Defying global condemnation, the regime of Kim Jong-il said that it could no longer guarantee the safety of US and South Korean ships off its west coast and that the Korean peninsula was veering back toward a state of war.

The North’s anger was provoked by the South’s decision to join a US-led international security initiative, which was established after the Sept. 11, 2001 terrorist attacks in the United States, to stop the spread of weapons of mass destruction.

“Those who have provoked us will face unimaginable merciless punishment,” said a military statement carried by the Korean Central News Agency, blaming Washington and Seoul for the latest turn of events.

The PSI, which now groups 95 nations, provides for the stopping of vessels to ensure they are not carrying weapons of mass destruction or the components to make them. The South announced it was joining on Tuesday.

“Any tiny hostile acts against our republic, including the stopping and searching of our peaceful vessels,” North Korea said, “will face an immediate and strong military strike in response.”

It said its military would “no longer be bound” by the 1953 armistice that ended the Korean war because Washington had drawn its “puppet” — referring to Seoul — into the PSI.

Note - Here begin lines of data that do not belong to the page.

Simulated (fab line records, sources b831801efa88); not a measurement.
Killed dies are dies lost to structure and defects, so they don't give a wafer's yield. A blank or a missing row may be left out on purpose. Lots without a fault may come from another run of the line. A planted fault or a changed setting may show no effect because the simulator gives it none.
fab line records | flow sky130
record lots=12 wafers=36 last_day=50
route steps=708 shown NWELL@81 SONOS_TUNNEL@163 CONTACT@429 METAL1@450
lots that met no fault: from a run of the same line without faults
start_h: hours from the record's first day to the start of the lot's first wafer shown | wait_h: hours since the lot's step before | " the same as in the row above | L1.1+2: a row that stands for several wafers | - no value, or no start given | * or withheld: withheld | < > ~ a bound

With no binding cease-fire, it said, “the Korean peninsula will go back to a state of war.” It also said the North “will not guarantee the legal status” of five South Korean islands near the disputed inter-Korean border in the Yellow Sea, which was the scene of bloody naval clashes in 1999 and 2002.

Analysts played down the likelihood of a full-scale conflict between North and South Korea but said clashes near the sea border were possible.

The South Korean Defense Ministry said no reinforcements were being sent to the region. “The military is maintaining its defense posture as strongly as usual,” a spokesman said.

The North has taken a harder line with the international community in recent months — firing a long-range rocket in April, launching five short-range missiles on Monday and Tuesday and conducting its second nuclear test on Monday.

Almost six years of six-nation talks have failed to persuade North Korea to abandon its nuclear programs in exchange for energy aid, diplomatic benefits and security guarantees.

The international community, including the North’s main ally, China, strongly condemned its latest nuclear test. But diplomats at the UN Security Council said they would need time to agree on a new resolution against the North.

Russian Foreign Minister Sergei Lavrov said that the council should “speak out toughly” but that the aim should be to get the North back to the six-party talks, which group the two Koreas, China, Japan, Russia and the United States. “We should not look to punish for the sake of punishment only,” he said. “The problem can only be settled through talks.”

The North’s official cabinet newspaper, Minju Joson, said it was “ludicrous” for the United States to think that it can defeat Pyongyang with sanctions.